Undergrad Comparing Vacuum Solutions to Topologies of Einstein Space

[TGlad]

Hi,

Wikipedia lists about 10 vacuum solutions of the Einstein Field Equations.
However, if I look for topologies of Einstein space, there are many different families, which include Calabi-Yau manifolds, of which abelian, Enriques, Hyperelliptic and K3 surfaces are subsets. Within K3 surfaces alone there are computed lists of 15,000 families (https://projecteuclid.org/euclid.em/1175789798).

So I am wondering how there can be so many known topologies which allow Ricci-flat metrics, but so few known Ricci-flat metrics (vacuum solutions).

I imagine that many topologies don't have analytic "exact" metric formulae, but then I wonder how they can know a topology can admit a Ricci-flat metric if they have no examples of such metrics.

 

[PAllen]

Calubi Yau manifolds may be considered as even dimensional Riemannian manifolds, typically 6. This has little to do with Ricci flat pseudoriemannian manifolds of 4 dimensions. It seems you are comparing totally unlike objects.

 

[TGlad]

Calubi Yau manifolds may be considered as even dimensional Riemannian manifolds, typically 6. This has little to do with Ricci flat pseudoriemannian manifolds of 4 dimensions. It seems you are comparing totally unlike objects.

The wikipedia page says:
"Simple examples of Einstein manifolds include:
Calabi–Yau manifolds admit an Einstein metric that is also Kähler, with Einstein constant {k=0}."

I understand your comment that Calabi-Yau manifolds seem to always be described as Riemannian (rather than pseudo-Riemannian) manifolds.

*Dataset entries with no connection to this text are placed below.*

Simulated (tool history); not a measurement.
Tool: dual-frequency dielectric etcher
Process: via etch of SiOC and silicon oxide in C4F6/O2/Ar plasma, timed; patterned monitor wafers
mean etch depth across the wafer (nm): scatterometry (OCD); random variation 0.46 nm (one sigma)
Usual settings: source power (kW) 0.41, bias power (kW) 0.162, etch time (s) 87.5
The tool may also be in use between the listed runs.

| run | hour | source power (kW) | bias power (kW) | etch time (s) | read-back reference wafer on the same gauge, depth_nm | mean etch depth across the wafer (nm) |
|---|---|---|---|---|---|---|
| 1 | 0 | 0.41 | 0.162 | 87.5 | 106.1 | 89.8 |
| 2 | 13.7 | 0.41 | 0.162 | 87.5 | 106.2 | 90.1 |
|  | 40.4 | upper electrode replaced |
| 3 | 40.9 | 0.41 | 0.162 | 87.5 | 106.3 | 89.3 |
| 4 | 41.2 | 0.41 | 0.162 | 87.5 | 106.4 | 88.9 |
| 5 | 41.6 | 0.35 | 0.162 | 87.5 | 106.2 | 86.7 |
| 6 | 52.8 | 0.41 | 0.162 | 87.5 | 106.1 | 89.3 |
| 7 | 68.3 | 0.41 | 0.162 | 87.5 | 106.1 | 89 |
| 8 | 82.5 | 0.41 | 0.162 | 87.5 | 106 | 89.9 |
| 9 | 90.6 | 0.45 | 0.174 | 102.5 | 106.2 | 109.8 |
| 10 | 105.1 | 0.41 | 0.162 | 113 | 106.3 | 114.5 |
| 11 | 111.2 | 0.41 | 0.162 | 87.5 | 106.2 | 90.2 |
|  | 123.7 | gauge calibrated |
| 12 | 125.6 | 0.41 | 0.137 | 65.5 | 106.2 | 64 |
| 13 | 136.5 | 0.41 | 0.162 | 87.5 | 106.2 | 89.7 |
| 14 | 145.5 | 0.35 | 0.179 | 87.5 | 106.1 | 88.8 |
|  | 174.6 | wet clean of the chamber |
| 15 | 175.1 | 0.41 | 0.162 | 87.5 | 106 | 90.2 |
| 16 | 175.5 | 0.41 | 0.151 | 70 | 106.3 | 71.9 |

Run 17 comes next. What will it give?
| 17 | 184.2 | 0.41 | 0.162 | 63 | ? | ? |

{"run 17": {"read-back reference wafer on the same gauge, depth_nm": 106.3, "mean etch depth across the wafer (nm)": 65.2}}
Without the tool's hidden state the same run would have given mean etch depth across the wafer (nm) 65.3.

Aha, maybe this is the source of my confusion. Under the definition of Einstein manifold it says:

"both the dimension and the signature of the metric can be arbitrary, thus not being restricted to the four-dimensional Lorentzian manifolds usually studied in general relativity"
I didn't fully appreciate this. Therefore the statement above that "Calabi–Yau manifolds admit an Einstein metric" does not mean that Calabi-Yau manifolds admit a Lorentzian Ricci-flat metric. And the statement in the Calabi–Yau manifolds page that it "is a particular type of manifold which has properties, such as Ricci flatness" again doesn't mean that it is Lorentzian and Ricci flat.

Does this sound correct?

 

[martinbn]

You also need to keep in mind that some of the existence proofs are not constructive, so you can know that there are many but have less examples. Also I think when people say Einstein metric it is not necessarily related to GR, the definitions is that the Ricci tensor is proportional to the metric tensor, as special case Ricci flat, and no restriction on the dimension nor the signature.